How to Search for Text

Return to tatoeba.org.

Important Note

The search engine on tatoeba.org doesn't work like other standard search engines.

You can't use ? or ! in your searches in the way you would normally expect to use them, so you need to search for sentences without using these punctuation marks.

Tatoeba.org uses Sphinx Search

These instructions tell you how to use the search bar at the top of every Tatoeba page. Our search works much like a search engine such as Google, but has some important differences.

  • To find English sentences with "live", "lives", "living" or "lived", search for the word "live". (This will also find sentences with "Live", "Living", etc., since capitalization is ignored.)

  • To match a word exactly (ignoring capitalization), put an equals sign (=) before it.

  • Leave punctuation out of your search string. Most punctuation will be ignored, but a final exclamation mark (!) or question mark (?) will actually interfere with the search. These symbols have other purposes, as described later on this page.

    • The following yields no results:

    • but this search will find How strange! among other results:

  • Put a $ after a word to find sentences ending with that word. The example finds English sentences ending with "Tom".

  • Note that because $ is a special character, if you would like to search for sentences containing the symbol $, you will need to escape the symbol with a backslash.

  • Put a ^ before a word to find sentences beginning with that word. The example finds English sentences beginning with "Tom".

  • This example finds English sentences beginning with "Tom" and ending with "Mary".

  • This example finds English sentences beginning with either "Tom" or "He".

  • To search for a phrase, put quotes (") around it. Put an equals sign in front of each word that you want to be matched exactly.

    • If you want to see phrases like "live in Boston", "living in Boston", or "lives in Boston", use the following search:

    • The following search will only find sentences with the exact phrase "live in Boston".

    • This search will only find sentences consisting of the exact words "I live in Boston"..

  • This example finds English sentences that have "Tom", but don't begin with "Tom."

  • This example finds English sentences that have "Tom", but don't begin or end with "Tom."

  • The question mark (?) as part of a word is a one-letter wildcard.

    • The following will find sentences with either "whenever" and "wherever."

    • The following will find sentences with with 6-letter words that have 2 letters, and then "eve" and then one more letter, such as "clever" "eleven", "peeves", "uneven", ...

  • This example finds English sentences that have "Tom", then 2 words, then "Mary", then 1 word, and then "John."

  • This example finds English sentences that start with "Tom", then 3 words, then ends with "Mary".

  • This example finds English sentences that have words beginning with "red", including the word "red". (3 letters or more are required.)

  • This example finds English sentences that have words ending with "red", including the word "red".

  • This example finds English sentences that have words containing the word "red", including the word "red".

  • This example finds English sentences that have the word "French", but don't have the word "Tom"

  • This example will find sentences with "cheek" (in any form: cheeks, etc.) that don't include any of the words preceded by a minus sign (-).

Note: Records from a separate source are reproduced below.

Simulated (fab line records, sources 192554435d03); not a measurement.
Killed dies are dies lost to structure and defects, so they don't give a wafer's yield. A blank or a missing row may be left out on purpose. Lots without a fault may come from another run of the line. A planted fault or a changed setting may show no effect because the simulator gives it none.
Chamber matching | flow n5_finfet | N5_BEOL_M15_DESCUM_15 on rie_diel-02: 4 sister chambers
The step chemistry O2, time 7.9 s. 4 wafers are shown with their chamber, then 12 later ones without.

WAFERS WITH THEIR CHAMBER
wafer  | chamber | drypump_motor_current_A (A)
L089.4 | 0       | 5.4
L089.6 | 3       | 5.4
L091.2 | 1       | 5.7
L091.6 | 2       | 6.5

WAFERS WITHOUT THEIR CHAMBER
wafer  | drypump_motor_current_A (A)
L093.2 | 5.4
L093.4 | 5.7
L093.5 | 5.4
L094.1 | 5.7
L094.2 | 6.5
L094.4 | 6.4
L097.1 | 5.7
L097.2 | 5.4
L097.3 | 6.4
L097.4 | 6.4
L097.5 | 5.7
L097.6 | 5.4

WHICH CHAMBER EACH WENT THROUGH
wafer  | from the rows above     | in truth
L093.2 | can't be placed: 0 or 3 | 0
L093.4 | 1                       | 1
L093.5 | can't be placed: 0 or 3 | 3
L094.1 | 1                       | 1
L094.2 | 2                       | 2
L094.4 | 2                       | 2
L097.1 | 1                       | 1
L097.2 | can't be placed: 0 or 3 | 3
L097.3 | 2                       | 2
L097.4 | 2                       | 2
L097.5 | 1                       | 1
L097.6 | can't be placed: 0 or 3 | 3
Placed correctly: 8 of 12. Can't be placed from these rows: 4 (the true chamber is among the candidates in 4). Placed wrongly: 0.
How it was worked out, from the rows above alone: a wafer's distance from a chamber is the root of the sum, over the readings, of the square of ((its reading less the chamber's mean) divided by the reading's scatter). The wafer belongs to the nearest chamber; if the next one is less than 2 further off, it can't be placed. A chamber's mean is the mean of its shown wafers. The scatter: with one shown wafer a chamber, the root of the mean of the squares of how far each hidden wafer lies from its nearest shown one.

  • This example finds sentences in which the word "cat" comes before the word "dog."

Languages without word boundaries

For languages that don't use space characters to separate words, like Japanese, Chinese etc. the search engine interprets each character as a single word. For instance, searching for 逆に will return the same results as 逆 に, which actually matches sentences that only include these characters, but not necessarily in that particular order, or not contiguously. So you want to surround keywords with quotes: "逆に".

More details

The search ignores capitalization and punctuation (unless the punctuation happens to match one of the special characters described elsewhere on the page). An apostrophe within a word is not treated as punctuation, so you can find such words as "don't" by including them in an ordinary search string.

In some languages, including English, the search engine stems the search words by default. This means that it removes certain trailing sequences from both search words and indexed words. Thus a search for live will also find lived and living.

The languages in which the search engine stems words are: German, English, Finnish, French, Italian, Dutch, Portuguese, Russian, Spanish, Swedish and Turkish.

If you want to find an exact match for a word, you must precede it with an equals sign, as in =live. This may come as a surprise to users who are accustomed to Google Search, where wrapping a word or phrase in double quotes forces an exact match. In Sphinx, double quotes have a different function, which only affects multiword (phrase) searches: wrapping a phrase in double quotes requires matching sentences to contain words in the specified continuous sequence. Simply placing a phrase in quotes does not suppress stemming of its individual words. To do that, you will need to place an equals sign before each word in the phrase for which you want to suppress stemming.

As an example, take the search like thing. This will find like things, likely things, and even things like. Adding quotes, as in "like thing", will prevent a match against things like (where the words appear in the wrong order), but it will continue to match like things, likely things, and so on. By contrast, "=like =thing" will only match like thing (which does not occur in the Tatoeba corpus). Removing the double quotes, =like =thing, will match What made you do a silly thing like that? Removing one of the equals signs, as in like =thing, will find Such a strange thing is not likely to happen.

Note that a star (*) can be placed at the beginning and/or end of a string representing a word, but it if is placed in the middle, the search will always fail. Also, a string beginning and/or ending with a star must be at least three characters long.

Other search operators

  • A vertical bar (representing "or") finds examples where either of the words appears:

    • hate | detest will match sentences with either hate or detest (or both).
  • If you want to combine an or-expression with other terms, you need to put the or-expression in parentheses:

    • (red|blue) house will match sentences in which the word "house" appears together with either "red" or "blue" (or both)
  • A dash (or exclamation point) before a word prevents matches with sentences where the word appears: like -thing (or like !thing) will match I like ice cream but not I like that red thing.

  • Putting a caret (^) before a word will match only sentences that begin with that word: ^great will match Great people are not always wise. but not You are the great love of my life.

  • Putting a dollar sign ($) after a word will match only sentences that end with that word: life$ will match This is the best day of my life. but not Life means nothing without friends.

  • If you want to search for sentences that contain nothing other than the specified words, use double quotes, a caret, and a dollar sign in combination: "^i love you$" will find I love you. and I love you! but not I love you more than you love me. (However, it will find I loved you. To prevent this match, use "^i =love you$".)

  • The strict order operator (<<) between two words will find sentences where the first word occurs before the second but not where the second word comes before the first. Thus dog << cat will find examples where dog precedes cat, but not vice versa.

See the Sphinx documentation for other functionality. Note that the documentation mentions keywords pertaining to specific fields in a document, but these are not relevant to Tatoeba.